Merge overlapping corrections
Company: Grammarly
Role: Software Engineer
Category: Coding & Algorithms
Interview Round: Onsite
Quick Answer: This question evaluates a candidate's ability to manage and manipulate overlapping intervals with multi-criteria tie-breaking, preserve original metadata across splits, and design efficient data structures and algorithms for producing non-overlapping correction spans.
Constraints
- 0 <= len(corrections) <= 2 * 10^5
- 0 <= start <= end <= 10^9
- -10^9 <= priority <= 10^9
- A solution that scans every position in every interval will time out
Examples
Input: ([(1, 10, 1, "UPPERCASE"), (3, 6, 1, "LOWERCASE")],)
Expected Output: [(1, 2, 1, "UPPERCASE"), (3, 6, 1, "LOWERCASE"), (7, 10, 1, "UPPERCASE")]
Explanation: Both corrections have priority 1, but `(3, 6)` has the smaller original span length, so it wins on the overlap. The larger interval survives on both sides.

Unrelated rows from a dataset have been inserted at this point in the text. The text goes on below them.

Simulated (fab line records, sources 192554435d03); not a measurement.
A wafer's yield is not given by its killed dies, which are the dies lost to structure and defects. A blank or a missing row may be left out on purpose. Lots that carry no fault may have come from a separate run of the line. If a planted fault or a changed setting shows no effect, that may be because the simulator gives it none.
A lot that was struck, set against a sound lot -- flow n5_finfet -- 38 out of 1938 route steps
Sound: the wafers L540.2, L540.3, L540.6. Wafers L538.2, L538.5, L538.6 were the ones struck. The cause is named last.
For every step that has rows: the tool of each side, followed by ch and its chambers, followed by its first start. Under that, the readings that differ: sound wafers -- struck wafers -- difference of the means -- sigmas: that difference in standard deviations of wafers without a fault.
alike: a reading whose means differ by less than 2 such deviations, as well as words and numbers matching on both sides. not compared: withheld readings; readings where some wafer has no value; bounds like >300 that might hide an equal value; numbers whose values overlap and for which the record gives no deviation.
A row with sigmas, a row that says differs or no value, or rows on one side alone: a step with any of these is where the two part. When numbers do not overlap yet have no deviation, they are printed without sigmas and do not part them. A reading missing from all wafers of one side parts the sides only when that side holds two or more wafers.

Input: ([(0, 4, 1, "DELETE"), (2, 3, 5, "UPDATE")],)
Expected Output: [(0, 1, 1, "DELETE"), (2, 3, 5, "UPDATE"), (4, 4, 1, "DELETE")]
Explanation: The `UPDATE` correction has higher priority on positions 2 and 3, so the `DELETE` correction is split into the remaining left and right pieces.
Input: ([(1, 10, 1, "UPPERCASE"), (3, 6, 1, "LOWERCASE"), (5, 8, 1, "DELETE")],)
Expected Output: [(1, 2, 1, "UPPERCASE"), (3, 6, 1, "LOWERCASE"), (7, 8, 1, "DELETE"), (9, 10, 1, "UPPERCASE")]
Explanation: On 5..6, `LOWERCASE` and `DELETE` tie on priority and original length, so `LOWERCASE` wins because it appeared earlier. On 7..8, `DELETE` beats the surviving `UPPERCASE` piece because `UPPERCASE` must still compare using its original length from `(1, 10)`, not the shorter fragment length.
Input: ([(4, 7, 2, "LOWERCASE"), (4, 7, 2, "UPPERCASE"), (5, 5, 3, "DELETE")],)
Expected Output: [(4, 4, 2, "LOWERCASE"), (5, 5, 3, "DELETE"), (6, 7, 2, "LOWERCASE")]
Explanation: At position 5, `DELETE` wins because it has higher priority. Outside that point, the first interval wins the tie against the second because both spans and priorities are identical and input order breaks the tie.
Input: ([],)
Expected Output: []
Explanation: No corrections means there are no output segments.
Input: ([(1, 5, 3, "UPDATE"), (2, 2, 1, "DELETE"), (4, 4, 1, "LOWERCASE")],)
Expected Output: [(1, 5, 3, "UPDATE")]
Explanation: The lower-priority single-point corrections never win, so the stronger `UPDATE` span remains one merged segment rather than being split at internal event boundaries.
Input: ([(1, 2, 1, "UPDATE"), (3, 5, 1, "UPDATE")],)
Expected Output: [(1, 5, 1, "UPDATE")]
Explanation: These intervals do not overlap, but they are adjacent and have identical returned fields, so the minimal output merges them.
Hints
- Convert each inclusive interval `[start, end]` into a half-open interval `[start, end + 1)` and sweep only across event coordinates where something starts or stops.
- Maintain the currently active corrections in a priority queue ordered by `(-priority, original_length, input_index)`. Use lazy removal for intervals that have already ended.